Remember: do not EVER eat any wild food that you are not 100% certain is edible! There are those that say "when in doubt just eat a few." This is foolish, and I think you would regret it if you ate "just a few" poison nightshade berries or poison oak berries, don't you?
Here's a little image of what I was able to gather in a couple of hours!
From center: Thimble berries, Salal berries, mulberries and red huckleberries, black cap raspberries, and Himalaya blackberries!
Himalaya blackberries are non native and absolutely delicious! These are the blackberries you have always bought in the store... well you need to no longer!
These easy to ID sweet berries abound in clearings near rivers and streams! Go get them! But remember that the vines are armed with sharp thorns, so long pants and closed-toe shoes are recommended.
Also, the berry may be fully black, but it is not truly at its peak sweetness unless it falls almost completely effortlessly into your hand with only the slightest pull. If the fully dark berry feels firm and resists popping off of the vine, it will be fine to eat, but will need to be mixed with sugar and baked in a cobbler, pie, or jam.
Thimble berries like to grow near water and the clearings at the edges of coniferous forests. These seedy, sweet tart raspberry-looking fruits are quite fragile but absolutely incredible! Good news... no thorns and the leaves have a pleasant furry texture that works great for toilet paper. Just kidding, I have never tried that... OK fine, I have, and it is the best leaf in the forest for an unprepared hiker!
Pay close attention to that leaf shape to help identify abundant patches from a distance!
Red huckleberries are sweet and yet tart. They grow under more shaded conifer canopy of more established forests that look like this.
And the berry-rich shrub often grows right out of old rotten tree trunks.
Again, pay attention to that leaf structure as it is quite distinct. I recommend cooking these little ones with a sweeter berry or a bit of sugar unless you want to throw them in pancake batter, cook, and top with maple syrup to balance the slight tart flavor.
Mulberries are not native to California, but are often planted in suburban ares where they are neglected more often than not. You will note that these berries grow on trees rather than shrubs or vines.

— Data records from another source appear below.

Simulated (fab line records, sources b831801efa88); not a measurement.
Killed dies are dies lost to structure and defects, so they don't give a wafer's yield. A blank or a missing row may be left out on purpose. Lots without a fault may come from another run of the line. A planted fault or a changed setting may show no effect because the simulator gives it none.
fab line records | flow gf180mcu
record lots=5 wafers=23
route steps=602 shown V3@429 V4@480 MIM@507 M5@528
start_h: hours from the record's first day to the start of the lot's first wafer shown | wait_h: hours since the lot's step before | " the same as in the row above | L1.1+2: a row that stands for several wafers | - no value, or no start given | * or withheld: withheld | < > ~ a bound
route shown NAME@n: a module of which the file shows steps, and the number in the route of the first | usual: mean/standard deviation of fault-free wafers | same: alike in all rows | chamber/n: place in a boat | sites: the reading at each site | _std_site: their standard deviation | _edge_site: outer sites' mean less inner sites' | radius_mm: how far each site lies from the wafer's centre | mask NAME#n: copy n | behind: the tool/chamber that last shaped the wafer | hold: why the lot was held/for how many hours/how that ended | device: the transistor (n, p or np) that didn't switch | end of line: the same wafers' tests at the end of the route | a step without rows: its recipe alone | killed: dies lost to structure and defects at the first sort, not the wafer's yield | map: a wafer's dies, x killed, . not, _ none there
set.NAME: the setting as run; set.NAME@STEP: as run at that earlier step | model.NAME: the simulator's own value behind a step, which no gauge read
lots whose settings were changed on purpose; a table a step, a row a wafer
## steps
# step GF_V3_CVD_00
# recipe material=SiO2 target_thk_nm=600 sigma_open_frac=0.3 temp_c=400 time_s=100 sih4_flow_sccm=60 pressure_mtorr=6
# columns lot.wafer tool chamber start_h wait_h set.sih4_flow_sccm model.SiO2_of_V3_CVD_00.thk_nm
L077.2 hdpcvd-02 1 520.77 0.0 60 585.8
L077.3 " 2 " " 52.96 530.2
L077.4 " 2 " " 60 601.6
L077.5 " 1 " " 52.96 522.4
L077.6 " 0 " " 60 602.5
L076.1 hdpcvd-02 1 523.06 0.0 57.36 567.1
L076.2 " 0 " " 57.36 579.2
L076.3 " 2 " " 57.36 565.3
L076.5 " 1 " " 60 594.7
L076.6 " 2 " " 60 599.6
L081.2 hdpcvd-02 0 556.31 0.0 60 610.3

Again, pay attention to the leaf shape. Are we seeing a trend here ;)
Finally black cap native raspberries! These are some of my all time favorites! The thorny shrub-like vine looks like a blackberry vine but is gray-green- and purple in color and does not grow down along the ground but instead grows straight up and then stoops over slightly under the weight of its absolutely unparalleled sweet fruit!
So get the family and friends out in the woods and enjoy the adventure and literal fruits of the harvest!
Keep the old ways alive!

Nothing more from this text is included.